Changes With Leadership
In regards to the roster, there really are no complaints. Mora and his staff have been doing a bang up job recruiting and developing players. Proof of that was when eight players were selected in the 2016 NFL Draft (and a total of 12 former Bruins picking up NFL contracts).
In essence, the players have been really good (with a few exceptions) and have led UCLA to victory on many occasions. The coaching on the other hand has left much to be desired from time to time, but Mora is addressing that.
Like many, I was concerned with the offense UCLA was displaying under former Offensive Coordinator Noel Mazzone. Admittedly, I had a very derisive tone towards Mazzone, claiming he “only runs five plays”. Joke as I may, I was not far from the truth.
Though Rosen had a fantastic 2015 season, the plays he was running via Mazzone were getting predictable. Not only were teams like Arizona State and Washington State able to beat the Bruins, but games against teams like Stanford, USC and Nebraska turned into bloodbaths.
With five losses in 2015, the Bruins needed to make changes going forward. Out went Mazzone and up came Kennedy Polamalu in his place.
Polamalu immediately started making tweaks to the offense so UCLA could start playing a more “power” style of football. The hope is that it will prepare the Bruins to handle lesser opponents, but also do battle (and hopefully win) against the unconquerable Stanford and Oregon.
On defense, DC Tom Bradley is addressing his on squad’s issues. He has made the 4-3 formation a permanent fixture as the Bruins try to improve on their horrendous run defense, as well as improve the overall play on that side of the ball.
After losing an incredible amount of players to injury in 2015, Bradley now has a clean slate to work with and even gets back injured starters Eddie Vanderdoes and Fabian Moreau. This is just the start, but it looks to be something that will indeed improve the defense.
For the most part, the UCLA Football team looks a lot more stable heading into 2016. Mora noted during Spring Practice, the Bruins had some of the best chemistry he has seen since his first two years in charge of UCLA Football.

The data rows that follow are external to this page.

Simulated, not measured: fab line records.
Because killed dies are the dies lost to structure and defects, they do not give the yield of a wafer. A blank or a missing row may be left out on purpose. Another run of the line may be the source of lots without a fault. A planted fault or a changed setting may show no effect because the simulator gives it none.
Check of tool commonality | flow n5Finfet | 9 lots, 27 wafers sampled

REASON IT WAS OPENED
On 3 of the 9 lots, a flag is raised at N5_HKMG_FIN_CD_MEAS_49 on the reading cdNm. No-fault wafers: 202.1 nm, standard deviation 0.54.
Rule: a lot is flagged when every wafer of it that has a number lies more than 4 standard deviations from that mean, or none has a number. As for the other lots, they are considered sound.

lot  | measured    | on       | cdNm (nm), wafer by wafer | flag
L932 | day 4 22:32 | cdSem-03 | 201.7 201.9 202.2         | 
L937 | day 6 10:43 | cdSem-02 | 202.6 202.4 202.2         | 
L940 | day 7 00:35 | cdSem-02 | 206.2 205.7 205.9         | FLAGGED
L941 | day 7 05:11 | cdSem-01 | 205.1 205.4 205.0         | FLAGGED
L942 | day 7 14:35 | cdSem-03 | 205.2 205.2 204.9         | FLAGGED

Now if all of this comes together in the fall, the way Mora and Bruin fans hope, UCLA can be a very good and consistent team. If that translates to winning all the games they are suppose to win and possibly beating the teams they cannot, then UCLA will most definitely be an elite team by season’s end.
If they do not and continue to inexplicably lose 2 or 3 head scratchers in 2016, then expect the anti-Mora tirades to amplify next season.